Moving to École des Ponts ParisTech!

I'm moving to Ecole des Ponts ParisTech (ENPC) as senior researcher, in the team IMAGINE from LIGM. This is a full time research position, which means more time for future collaboration.

Side note, our paper "Metric Learning With HORDE: High-Order Regularizer for Deep Embeddings" has been accepted at ICCV 19. See you in Seoul!

Amazing PhD students

I feel blessed with my PhD students.

Last week saw the PhD day at our lab, where all second year PhD students of the lab present their work at a small open workshop. This year, the formula was changed to cope with the number of people presenting (around 20). We had 3 minute thesis presentations for the general flavor of the work followed by poster sessions for the technical details.

Marie-Morgane won the best oral presentation award for her amazing 3 minute presentation (she was the clear winner here). Pierre Jacob won the best poster presentation for his excellent explanations. I am very happy that both of my second year students won, because they put so much effort in their work that it has to be rewarded. Especially in the current context where it is so difficult to publish at major conferences. Last year, Diogo Luvizon won the oral presentation award and three years ago, Jérôme Fellus also won the oral presentation award.

I feel very lucky to work with these talented people.

Optimizing deep learning using Gossip

We recently published a paper entitled Distributed optimization for deep learning with gossip exchange with M. Blot, N. Thome and M. Cord. This work is about distributed optimization for deep neural networks in an asynchronous and decentralized setup. We tackle the case where you have several computing resources (e.g., GPU) and you want to train a single deep learning model. We propose an optimization procedure based on gossip, where each computing optimizes a local model and sometimes exchange their weights with a random neighbor. There are several key aspect to this research.

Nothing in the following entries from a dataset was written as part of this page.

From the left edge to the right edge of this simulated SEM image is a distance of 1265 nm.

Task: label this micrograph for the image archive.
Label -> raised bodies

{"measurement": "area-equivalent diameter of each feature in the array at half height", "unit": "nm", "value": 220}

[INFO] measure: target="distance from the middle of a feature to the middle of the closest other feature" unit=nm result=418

First, we show that the gossiping strategy is in expectation equivalent to performing a stochastic gradient descent with mini-batches of a size equivalent to the aggregation of all nodes. This means that you can optimize big models which are notoriously hard to train without a bigger batch size (I'm looking at you resnet) on a collection of small GPU, rather than having to buy a larger and much more expensive one.

Second, we also show that the gossip mechanism perform some sort of stochastic exploration that in my opinion is similar to dropout, but on entire models. In short, it is a way to train an ensemble and getting the aggregate of this ensemble thanks to the consensus optimization.

There are many interesting work to be done on this topic, mostly theoretical work, that I am very looking forward to in the future.